Paper Chase
I was listening to a Wired podcast in the car today, and the subject of the Chicago Police Department sharing data on certain people with the Federal Department of Homeland Security. The two journalists hosting the podcast kept referring to this information sharing as a "data breach."
And this is why I dislike listening to many news-related podcasts; journalists can be as partisan as anyone else, and that partisanship tends to manifest itself in, let's call it a certain sloppiness with terminology. The sort of intentional sharing of information that the CPD had engaged in was not a data breach. DHS did not break into the CPDs systems and exfiltrate the data without authorization. The collection and sharing of the data may have been inappropriate, even illegal, and it certainly ran afoul of the host's sensibilities, but there was no intrusion or compromise of systems involved. Proper or not, the data was formally requested, and given over.
There is a lot of data floating around out there that many younger people have come to regard as some sort of state secret, when this simply isn't the case. Law enforcement agencies routinely share data. There is nothing out of the ordinary here. Referring to the sharing as a breach is to imply that the Chicago Police Department had an affirmative duty to keep the information in strict confidence and that it failed to do so due to a failure of data security procedures. But that isn't what happened. Rather, the CPD was keeping an internal database on people, and sharing that with DHS. Casting this as a breach casts the issue as a problem without actually needing to delve deeper into whether compliance lapses actually posed a data breach, where people who were unauthorized to access and view the data actually did so.

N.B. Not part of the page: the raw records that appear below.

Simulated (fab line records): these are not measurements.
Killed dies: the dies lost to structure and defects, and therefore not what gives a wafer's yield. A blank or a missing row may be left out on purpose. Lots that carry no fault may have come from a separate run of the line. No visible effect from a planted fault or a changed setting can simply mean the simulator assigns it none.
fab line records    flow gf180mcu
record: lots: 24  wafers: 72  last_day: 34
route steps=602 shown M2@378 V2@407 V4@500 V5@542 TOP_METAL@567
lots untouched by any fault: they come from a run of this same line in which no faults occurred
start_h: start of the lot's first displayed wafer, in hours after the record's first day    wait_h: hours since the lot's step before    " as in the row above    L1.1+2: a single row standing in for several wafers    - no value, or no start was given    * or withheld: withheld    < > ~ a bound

While mishandling of data can lead to data being breached, mishandling is not, in and of itself, a breach. Wired never explained who viewed or used the data who was not supposed to be, only that the data was not deleted in accordance with instructions to do so in a timely manner.
To be sure, I don't expect all journalists to be certified information privacy professionals. But they should be conversing with people who have that sort of background before publicly calling out incidents; if only to ensure that they have their terminology straight.